If you are trying to fix the image AFTER the scan in PS, you will get poorer results than trying to fix the image at the time of the scan.

That's not to say you might help yourself by removing specs and artifacts in PS but most, if not all of bleed-through can be removed at the time of scanning.

Good luck!

Report · Apr 25, 2021

It is beyond my understanding why Acrobat DC has not getting better at OCR throughout so many years. I'm doing about everything with Acrobat DC except OCR. Try Kofax Power PDF Advanced Power PDF, the attached file is the result of its OCR. Too bad having two use two programs to produce a PDF...

Report · Apr 25, 2021

Hi V5E7A,

I just looked at your document and to be very honest, it doesn't look like you read any of the preceding comments from Dov Isaacs or myself, nor did you read the linked reference to the blog I wrote for Adobe.

The quality of the scan you show in your attached PDF looks like a low quality photocopy of typewritten content with a lot of the parts of the characters missing (loops of letters not closed, ascenders and descenders missing regions, etc.). This is a nightmare for any OCR application. Plus, you also have a lot of bleed-through from the other side of the page, a specific issue I raised in my blog to prevent against. But since the photocopying is blurry, there's not much you can do with scanning at a higher resolution, the document is already starting from a bad place.

If you can find software that can do a better job than this, by all means, use it. But you cannot expect to take a worn, well used pallet to a cabinet maker and have them make fine furniture from it.

Report · Apr 25, 2021

Hi gary_sc, please compare this file with the result of Acrobat's OCR. Do you see a difference?

Report · Apr 25, 2021

You didn't attach any file to this message.

Report · Apr 25, 2021

Didn't you comment on the file earlier?

Report · Apr 25, 2021

That was a single 51 page document. I was assuming that you'd provide a single one page (each) comparison. I have no way to look at a 51 page document and wonder what the other version would be.

Sorry

Report · Feb 03, 2022

gary_sc's article on how to scan is really good and helpful if you are digitizing paper. What is not so great are the various apologies made for Acrobat's long-standing crummy OCR results. Is the original scan less than ideal? Certainly. Do other comparabily priced PDF editor's OCR enginges do a way better job despite those deficiencies? If V5E7A's Kofax link is any indication, then definitely.

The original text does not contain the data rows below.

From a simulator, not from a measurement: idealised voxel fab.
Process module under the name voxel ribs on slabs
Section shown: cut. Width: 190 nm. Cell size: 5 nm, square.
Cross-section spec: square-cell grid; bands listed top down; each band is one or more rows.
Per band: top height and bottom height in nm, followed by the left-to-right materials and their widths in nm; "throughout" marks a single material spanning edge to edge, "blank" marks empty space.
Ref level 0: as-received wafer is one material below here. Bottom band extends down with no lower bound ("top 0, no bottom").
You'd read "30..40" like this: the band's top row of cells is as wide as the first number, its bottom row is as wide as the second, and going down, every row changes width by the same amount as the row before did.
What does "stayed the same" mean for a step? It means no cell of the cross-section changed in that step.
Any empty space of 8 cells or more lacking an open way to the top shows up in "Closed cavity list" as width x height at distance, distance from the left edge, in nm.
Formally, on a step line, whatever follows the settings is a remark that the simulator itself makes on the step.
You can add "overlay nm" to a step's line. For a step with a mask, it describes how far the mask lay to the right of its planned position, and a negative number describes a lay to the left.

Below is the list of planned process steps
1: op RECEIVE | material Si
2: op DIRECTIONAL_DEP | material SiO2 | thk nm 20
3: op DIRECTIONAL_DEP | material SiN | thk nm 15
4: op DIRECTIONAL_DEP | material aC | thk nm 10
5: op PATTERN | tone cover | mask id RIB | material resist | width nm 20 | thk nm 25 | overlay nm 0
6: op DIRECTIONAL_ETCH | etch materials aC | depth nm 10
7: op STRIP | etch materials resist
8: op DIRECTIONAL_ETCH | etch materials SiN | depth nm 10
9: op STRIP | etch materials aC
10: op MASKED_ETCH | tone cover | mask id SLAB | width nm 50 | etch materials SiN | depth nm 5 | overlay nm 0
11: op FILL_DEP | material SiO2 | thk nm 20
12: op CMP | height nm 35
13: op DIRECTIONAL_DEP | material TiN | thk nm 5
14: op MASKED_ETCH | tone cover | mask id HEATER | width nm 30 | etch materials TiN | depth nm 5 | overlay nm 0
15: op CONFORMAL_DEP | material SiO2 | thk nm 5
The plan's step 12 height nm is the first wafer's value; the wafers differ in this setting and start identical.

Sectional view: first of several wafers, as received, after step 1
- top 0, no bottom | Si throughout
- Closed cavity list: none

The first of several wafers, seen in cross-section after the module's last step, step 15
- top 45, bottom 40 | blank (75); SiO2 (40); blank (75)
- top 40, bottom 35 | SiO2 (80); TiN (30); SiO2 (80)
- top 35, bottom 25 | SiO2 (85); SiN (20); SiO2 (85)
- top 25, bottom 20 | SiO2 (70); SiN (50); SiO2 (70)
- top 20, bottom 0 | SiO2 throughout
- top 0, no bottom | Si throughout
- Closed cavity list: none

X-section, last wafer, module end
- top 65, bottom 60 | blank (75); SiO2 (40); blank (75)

From the first paragraph of that document Kofax results looked like this copied to text file:

Over the last few years, the toy market has been increasingly flooded with -chip-based toys so that now they are a part of everyday life for moat children and many adults. Initially, most of the electronic games were packages utilising the home television sec but now all kinds of toys are appearing including mobile toys and learning games. With such a growth industry, one wonders what the next few years will produce but there is no doubt that it will be more -chip" based entertainment.

Acrobat DC yields this:

Over the last few years, th11 toy 111arket hau been increasingly flooded
with "chip" based toys so that now th&y are a part of evuryday life for
moat children and many adults. Initially, moat of the 11lectronic games
were packages utilising the homa television set but now all kinds of toys
are appearing including mobile toya and l11arning games. With such a
growth industry, one wond11rs what the next few years will produce but
there is no doubt that it will be more "chip" busttd antertailllllenc .

Sure they both have swampy kids and Acrobat did a better job capturing the quotes around "chip", but as far as general readability goes Kofax did a way better job than Acrobat's love of 1's and l's. Your mileage may vary with the usage of line breaks - Acrobat is more 'verbatim' and captures the look of the formatting a little better, but Kofax is overall more functional with less cleanup to make it presentable. If the goal was to make the existing PDF more accessible via screenreader then Kofax appears to do a better job of this out of the box.

Sadly the answer to OneSwitch's question seems to be: There is nothing you can do to improve Acrobat's OCR with the document as-is, this has been an issue for a long time, and you would be better off dropping some more money on something else.

Report · Dec 22, 2021

Astounding resulst vs… well… the Acrobat OCR engine 😕

Report · Mar 10, 2023

Aparentemente Gary y Dov Isaacs se han quedado en el tiempo al menos unas 2 decadas. Desconozco si serán profesionales o no, pero si van a dar una opinion correspondería que al menos se informen de las tecnologías de nuestro tiempo. Les doy a Gary y Dov un breve repaso gratis: semántica latente, deep learning, redes neuronales recurrentes, modelos preentrenados, transformers, aprendizaje autosupervisado, enormes modelos de lenguaje, modelos generativos preentrenados basados en transformers... bienvenidos a nuestro tiempo!

Efectivamente el método de reconocimiento de texto que utiliza adobe es anticuado y no está aplicando los enormes modelo de lenguaje que se utilizan hoy en día y por lo tanto no puede predecir absolutamente nada.

Report · Mar 10, 2023

Hi, @institucion288134099in1. Thank you! To put me in the same sentence as Dov, I find a great honor. I have tremendous respect for him.

Actually, I very much agree with you. I've been wondering myself WHEN (not if), AI will be trained on OCR, I think it will be a tremendous feature and is absolutely needed.

Fortunately or unfortuantely, Adobe does not create the OCR engine that they use. They license it from the creator. I'm very sorry, but as I sit here, I cannot remember who it is—I did used to know but I was told that years ago and it has slipped my mind. I say fortunatetly because that means that this third party can, and maybe already has, started on that. But I have no idea and will probably hear about this technology at the same time that you do. Remember, I do not work for Adobe (Dov does).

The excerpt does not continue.